Lean construction is a rising buzzword within all contemporary construction-related industries. But what does it mean? This term can be traced back to the 1993 inaugural meeting of the International Group for Lean Construction. Then, a group of top tier specialists planted the seeds and laid out the blueprints for their innovative vision. Their aim was none other than to bring forth a dynamic evolution in the way construction is conceived of and implemented.

What is lean construction?

The core value of lean construction is to maximize value for the final customer while reducing waste to a bare minimum. This is a challenging goal since it involves articulating different teams of workers across different fields, in order to achieve the maximum efficiency across all processes.

The precursors of lean construction drew inspiration from the potent manufacturing approach established by Toyota in the wake of WWII. The big challenge was to bring out the same methodologies used in the controlled environment of a factory into the multi-layered and dynamically complex world of construction.

Achieving such a grand ideal as lean construction is a complex task that can’t be easily formulated into a universal recipe. Truly achieving lean construction involves a careful articulation of different tools and processes, including Kaizen events, Last Planner System, Integrated Project Delivery, Building Information Modelling and the 5s (sort, straighten, shine, standardize and sustain). It also involves a thorough consideration of certain principles, as detailed in the next section.
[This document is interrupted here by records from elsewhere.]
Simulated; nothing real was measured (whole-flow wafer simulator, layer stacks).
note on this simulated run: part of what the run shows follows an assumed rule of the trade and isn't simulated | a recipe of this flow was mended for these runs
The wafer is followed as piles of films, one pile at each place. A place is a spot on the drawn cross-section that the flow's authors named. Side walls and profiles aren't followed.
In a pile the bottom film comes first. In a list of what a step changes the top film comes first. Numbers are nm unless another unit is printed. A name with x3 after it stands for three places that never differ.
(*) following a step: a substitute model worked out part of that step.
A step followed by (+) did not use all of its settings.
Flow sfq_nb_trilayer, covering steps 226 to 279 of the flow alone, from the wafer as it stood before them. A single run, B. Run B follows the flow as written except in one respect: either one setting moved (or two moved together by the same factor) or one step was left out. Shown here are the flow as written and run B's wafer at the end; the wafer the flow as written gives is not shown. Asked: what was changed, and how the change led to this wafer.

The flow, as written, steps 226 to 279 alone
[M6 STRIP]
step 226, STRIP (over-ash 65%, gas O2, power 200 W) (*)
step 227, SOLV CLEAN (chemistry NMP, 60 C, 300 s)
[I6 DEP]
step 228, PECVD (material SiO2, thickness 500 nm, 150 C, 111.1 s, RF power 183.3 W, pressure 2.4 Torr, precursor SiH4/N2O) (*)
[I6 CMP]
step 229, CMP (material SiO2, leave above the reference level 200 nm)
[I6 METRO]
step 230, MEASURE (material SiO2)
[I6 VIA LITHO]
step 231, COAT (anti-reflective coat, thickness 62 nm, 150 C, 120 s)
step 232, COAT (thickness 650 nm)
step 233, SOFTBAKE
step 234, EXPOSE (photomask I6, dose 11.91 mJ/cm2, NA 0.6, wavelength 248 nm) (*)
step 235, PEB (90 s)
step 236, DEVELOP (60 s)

Fundamental lean construction principles

A simple way to bring the essential principles of lean construction into a project is to begin by considering certain fundamental questions, in the following order:

What is value from the customer’s perspective?

Rather than focusing on the specifications of the customer, lean construction goes further and deeper; it seeks to understand what genuinely represents value. This calls for a mobilization of all stakeholders – ranging from the owner to the architects and engineers, general contractors and subcontractors as well as everyone else in the supply chain.

The project team must find ways to articulate all parties involved in construction, in order to achieve trust and establish a sense of having a common goal: delivering maximum value in order to achieve the highest individual benefits.

How can a value stream be established?

Once the project team has fully grasped the implications of value as seen from the customer’s perspective, it’s possible to start laying out a map that will allow realizing ways to reach that goal. This map is called the value stream, and it sensibly articulates all the relevant information while fleshing out all requirements of labour, equipment and materials. Once the map has been laid out, it’s necessary to trace back all steps and mindfully dismiss any and all resources that fail to bring value to the whole.

How to achieve waste reduction most efficiently?

Since lean construction hinges on the reduction of waste (or even its elimination), it’s important to look separately at different types of waste that naturally unfold during a construction process. Careful observation is required, in matters such as defects, overproduction, waiting, talent mismatch, transport, inventory, motion and over processing.

How to establish a continuous flow of work processes?

In its ideal implementation, lean construction should be comparable to a river: a reliable, predictable flow which runs uninterrupted and harmonious. There is a sequence to be followed in any construction project, and lean construction planners must bring about an optimum workflow that can only be achieved by clear and consistent communication strategies bringing together all parties in a building project.

lean construction

How to secure flawless and fluid planning and scheduling?

When this question is carefully considered, it follows naturally that achieving fluid planning involves listening carefully to the people doing the actual work. This calls for clear cut communication methodologies that keep all participants in the loop regarding all their tasks.

Are there any other ways to promote continuous improvement?

Lean philosophy in construction recognizes that eliminating waste and maximizing value requires a continuous refinement of all processes. It’s crucial to always be on the lookout for further improvement opportunities, which must be persistently acted upon and implemented – for the sake of the current project as well as to maximize the efficiency of future projects.

Concluding thoughts on lean construction

Lean construction is all about maximizing value in construction and reducing waste of any kind. It requires careful consideration of multiple variables across a wide range of operatives, in order to lay out the most efficient possible value stream. This is only possible through close communication between all involved parties, and continuous refinement of all processes.